To the OP:  There is nothing complicated at all about the Marriott trading system per se'.  It's what you read here at TUG that makes it so.  The reason is that a lot of posters here are interested in maximizing their usage.  I'm one of them.  Sometimes these strategy discussions become very twisted, lack consensus and are at best long shots.

It's very simple to call the Marriott adviser and let them handle things.  If you bought re-sale you might not have an adviser but the Marriott desk at I.I. can also handle things pretty well.  You will get what they are able to give you.  If that's all you need then there's no problem.

It becomes complicated when you read about alternative strategies that involve MRPs, DC points, ACs, flextime, lockoffs, etc. All of that is discussed here at one time or another.  The best way to learn is to read the posts that you are interested in and in time you will get the picture.

Mariott's trading system is simple.  You trade your week for another week.  When it goes beyond that it gets more complicated but, for many of us well worth the effort.


----------



## Davey54321 (Aug 28, 2012)

*We are at Newport Coast Villas now on an II trade....*

....used Memorial Day week 2012 Marriott Cypress Harbour sport week to get it... Great resort, (beautiful location and weather here now too) with some caveats, which I will share at later date, if anyone is interested....
Vicki
ps. We have been able to get pretty much any trades we wanted within MVCI using our Cypress Harbour Sport week as trader, including Oahu and Kauia and Marbella, but this is first major trade since DC program was fully in play... We did join DC and bought some points (hedging our bets, with that decision


----------



## Bill4728 (Aug 28, 2012)

Most all good weeks at nice Marriott resorts will have enough trading power to get the weeks you want. II assigns trading power when you deposit your week and if the week you deposit has enough power, if the week is available you can get it. 

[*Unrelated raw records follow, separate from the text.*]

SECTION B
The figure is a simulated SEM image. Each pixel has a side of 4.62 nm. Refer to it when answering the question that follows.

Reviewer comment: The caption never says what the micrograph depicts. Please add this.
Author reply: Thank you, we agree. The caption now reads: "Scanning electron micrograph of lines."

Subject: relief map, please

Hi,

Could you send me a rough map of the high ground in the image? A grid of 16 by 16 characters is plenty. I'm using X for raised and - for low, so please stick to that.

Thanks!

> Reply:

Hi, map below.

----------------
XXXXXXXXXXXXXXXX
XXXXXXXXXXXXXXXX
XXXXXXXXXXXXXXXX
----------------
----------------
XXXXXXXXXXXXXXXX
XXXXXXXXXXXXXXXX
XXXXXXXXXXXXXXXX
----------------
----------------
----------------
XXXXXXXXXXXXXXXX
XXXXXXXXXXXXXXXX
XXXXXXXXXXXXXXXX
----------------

The problem isn't trading power but supply and demand. Very few summer weeks at NCV get deposited. So there are more people ( who have a deposit with enough trading power) wanting summer NCV then weeks available.  So, having higher trading power may not be the key to getting one of those weeks. 

We own 2 gold weeks at NCV, but never have to use them to trade into NCV during platinum season.  Our other TSs have enough trading power to get us into NCV in the fall (when we prefer to visit NCV) and our gold weeks at NCV let us reserve any week in the spring.  

Hope this helps


----------



## kyfonky (Aug 29, 2012)

Thanks everyone for your comments! very usefull information. After reading your comments I guess I'm more comfortable about the trading system; as someone said, Marriot trading system is simple, but sometimes we complicate it trying to get the most benefits.

I guess I will check resales prices for both Timberlodge and NCV and compare; maybe Barony might be also a good option -for trading only-. A cheaper options are Grande Vista and Grand Chateu, but I'm not sure how much trading I can get with those weeks.

Thanks again


----------



## kyfonky (Oct 17, 2012)

*How much trading power....*

Hello everyone!

I'd like to have your opinions and experiences about how good trades I could get with the following resorts/seassons:

- Timberlodge 2BR Gold seasson (i.e. last week of November)
- Timberlodge 1BR Platinum seasson (January to February)
- MountainSide 2BR Silver seasson (i.e. last week of November)
- Newport Coast 2BR Platinum seasson (i.e. summer, mid-november or early december)
- Villas Doral 2BR Silver seasson (i.e. summer June to August)
- Grand Chateau 2BR Platinum seasson (what is the most-demanded dates in the US? (I live in Mexico)
- Grande Vista 2BR Platinum seasson (i.e. summer)

Those are my options to buy resale, based on cost and annual MF's (except for TL Platinum which even 1BR is expensive). 

Finally, does a Silver week normally gets poor trades? (i.e. silver only gets silver or Gold at the most); Similar to Gold weeks (i.e. only silver or gold, and sometime Platinum)

Thanks for your help!


----------



## gmarine (Oct 17, 2012)

As I said in similar thread, my advice would be to not buy anything. While I own a bunch of timeshares, right now I think the best move is to buy nothing. You can pretty much rent anywhere, anytime for at or not much above maintenance fees. 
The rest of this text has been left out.